Financial & Operation Observations
Figure 1: Sales Chart and Projections (*Estimated by Unilever)
- DSC generated revenue of $65 million in 2014, triple that of its 2013 figures and more than double in 2015 as compared to 2014.
- CAGR(2012-16) would be more than 150%
- DSC’s selling price of a basic razor is about a quarter price of that of Gillette. For a consumer, the savings over comparable store-bought shaving kit ranges from 30% to 60%.
- Subscribers rose from 2 million (monthly and bi-monthly) in 2014 to 3.2 million as per recent figures.

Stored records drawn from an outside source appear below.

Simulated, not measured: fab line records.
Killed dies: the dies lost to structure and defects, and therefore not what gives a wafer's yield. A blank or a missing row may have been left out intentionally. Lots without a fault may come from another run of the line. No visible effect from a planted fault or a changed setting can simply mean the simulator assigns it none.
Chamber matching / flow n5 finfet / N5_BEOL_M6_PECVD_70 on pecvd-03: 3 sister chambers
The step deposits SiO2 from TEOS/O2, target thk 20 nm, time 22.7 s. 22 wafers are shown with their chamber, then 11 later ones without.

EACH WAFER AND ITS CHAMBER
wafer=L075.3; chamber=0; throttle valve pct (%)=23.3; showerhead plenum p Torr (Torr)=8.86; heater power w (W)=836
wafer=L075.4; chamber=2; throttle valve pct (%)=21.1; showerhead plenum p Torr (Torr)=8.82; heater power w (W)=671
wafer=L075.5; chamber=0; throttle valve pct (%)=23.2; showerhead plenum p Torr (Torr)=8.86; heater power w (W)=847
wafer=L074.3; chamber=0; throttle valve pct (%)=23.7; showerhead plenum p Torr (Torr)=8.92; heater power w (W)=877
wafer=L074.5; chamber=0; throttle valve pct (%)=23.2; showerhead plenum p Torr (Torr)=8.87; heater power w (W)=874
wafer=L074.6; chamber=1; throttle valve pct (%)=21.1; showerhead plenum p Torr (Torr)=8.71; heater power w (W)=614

- In terms of customer loyalty, DSC have the lowest churn per month in consumer products business. It is well under 10%.
- Market Share
- Gillette has a market share of 60% followed by Schick-Wilkinson Sword with less than 20%. DSC has achieved a reported 11% market share from its previous share of 5% in 2014.
- In Shaving Clubs, Gillette had 21% of the online shaving market compared with Dollar Shave Club’s 54% as of September 2015 (Source – Slice)
DSC’s 190 employees are focussed on marketing, fulfillment, and product development as they have –
- Cheap razor supplier from Dorco, South Korean
- Amazon Web Services to handle its orders
- Distribution by a company in Kentucky
- Unilever: Marketing Vs R&D
From 2013, Unilever has consistently spent about $7-8 billion on marketing and promotion versus $1 billion on R&D. So it spends 8 times as much on marketing its existing products than building new products.
One of the company’s earliest and largest investors, Venture Capital Venrock Partners have said their investments have grown 10x on this acquisition. Other investors in the company include Science, Felicis Ventures, Comcast Ventures and Technology Crossover Ventures.
How would Hindustan Unilever Ltd. (HUL) benefit?
These margins seem quite good as compared to other segments and could be boosted further if it adopts Direct to Customer model of DSC for its personal product segment. No doubt it has to incorporate it in a way that it does not disturb present marketing channels and distributors. Probably it may come out with new brands especially for this model. This would also help them reduce infrastructure and other operating costs and help explore cross-selling and upselling opportunities. Moreover, if Dollar products are introduced in the Indian markets, it would add further depth in the existing product portfolio. In short learning of Dollar Shave Club can be adapted for Indian market and push its other products with appropriate safeguards
Unilever gets an entry into the shaving market dominated by U.S. rival Procter & Gamble Co.’s Gillette. DSC’s direct-to-consumer business model gives it unique consumer and data insights. With a product and brand range that extends far beyond shaving, DSC brings to Unilever’s personal care category a unique male grooming perspective. DSC encourages Unilever to move towards an online model which could complement 30% of its product range as said by Unilever CEO Paul Polman.
DSC looks to leverage the global strength of Unilever to support itself in achieving its full potential in terms of offering and reach. This buyout will give DSC a more stable source of funding and allow it to expand globally.
Unilever’s enormous presence and strength and DSC’s business model and innovative marketing can create a solid customer base and capture sizeable market share in the grooming segment. Unilever would be smart if it doesn’t play with DSC too much to explore its full potential.
DSC turned out to be a good bet as investors’ value bumped up 10-20 times as reported. But investors in the shaving market should be cautious as price war in the future may eat up profits for these companies in the short run.
The online men’s razor and blade market in the US is heating up, threatening traditional retail sales. Unilever saw this as an opportunity to compete with rival P&G. It has paid a huge premium in this deal but it had no choice. Acquire DSC or lose it to P&G. Whether Unilever can harness DSC’s strengths will depend upon how quickly and effectively they can gel up, reinvent and execute rewarding opportunities.
The party is just getting started. One can expect more startups with innovative moves giving the old beasts a run for their money. It’s about time.